Operating Cost Comparison Sheds Light On Carburizing Methods
Low-pressure carburizing (LPC), often referred to as vacuum carburizing, in conjunction with high-pressure gas quenching (HPGQ) has matured into a relevant, applicable technology to meet the demands of the automotive industry for high-quality heat treated parts. This is due to its ability to provide tighter tolerances on the carburizing process with notable reductions in distortion of the carburized and hardened workpieces.
While new applications of LPC continue to increase in Europe, North America still is in the initial stages of embracing this technology due to several reasons including the recent slow down in the manufacturing sector and the higher capital investment costs associated with these systems.

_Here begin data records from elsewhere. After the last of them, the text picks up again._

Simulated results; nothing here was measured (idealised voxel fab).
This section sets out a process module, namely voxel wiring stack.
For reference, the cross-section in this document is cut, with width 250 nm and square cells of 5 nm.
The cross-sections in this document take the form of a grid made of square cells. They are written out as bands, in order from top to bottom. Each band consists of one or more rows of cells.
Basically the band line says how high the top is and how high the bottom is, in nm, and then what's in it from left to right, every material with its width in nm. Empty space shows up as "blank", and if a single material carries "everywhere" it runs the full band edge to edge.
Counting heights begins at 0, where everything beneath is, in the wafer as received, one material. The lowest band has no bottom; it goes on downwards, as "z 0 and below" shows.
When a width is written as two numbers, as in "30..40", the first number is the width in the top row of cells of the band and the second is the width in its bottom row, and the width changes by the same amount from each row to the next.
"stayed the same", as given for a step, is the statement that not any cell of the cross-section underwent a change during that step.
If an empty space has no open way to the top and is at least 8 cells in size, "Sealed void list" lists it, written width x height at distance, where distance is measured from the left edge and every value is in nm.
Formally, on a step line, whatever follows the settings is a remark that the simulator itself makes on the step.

As with other new technologies, the role of LPC needs to be established with respect to its relevancy in certain heat-treating applications compared with conventional technologies. Applications and circumstances typically suited for LPC include:
- Applications requiring precision and uniformity of the carburizing profile
- Applications where deformation or distortion are of concern
- Applications involving workpieces illustrating "difficult" geometry with respect to applying a carburized case, including the presence of blind or through holes
- Applications where existing heat-treating equipment is not able to achieve performance specifications, or where post-production requirements make it cost prohibitive
- Applications where steel grades can achieve sufficient hardenability using high-pressure gas quenching
- Applications where new product launches mandate the need for new equipment procurement
Even though LPC has reached the advanced stages of maturity within the European heat-treating industry, many North American heat treating companies are still not convinced that LPC plus HPGQ is a cost-effective technology compared with its conventional counterparts.
Aichelin conducted a study to compare the operational cost requirements for three types of its furnaces used to carburize transmission gears. The furnaces in the study include a continuous low-pressure carburizer with HPGQ, a conventional pusher system with oil quench and an integral quench-chamber furnace line (IQ batch) with oil quench. The footprint of each furnace system is shown in Fig. 1.
The heat-treated part in the study was a 3 in. diameter by 1.6 in. high (76 by 40.6 mm) SAE 5115 (16MnCr5) automotive gear with a chemical composition range of 0.13-0.18 C, 0.70-0.90 Mn, 0.035 P, 0.04 S, 0.15-0.35 Si and 0.7-0.9 Cr. Weight of the part was 1.76 lb (0.8 kg), and expected throughput was approximately 1,000 lb/h net (455 kg/h) to meet a heat-treating specification of 0.026 in. (0.6 mm) CHD at 53 HRC.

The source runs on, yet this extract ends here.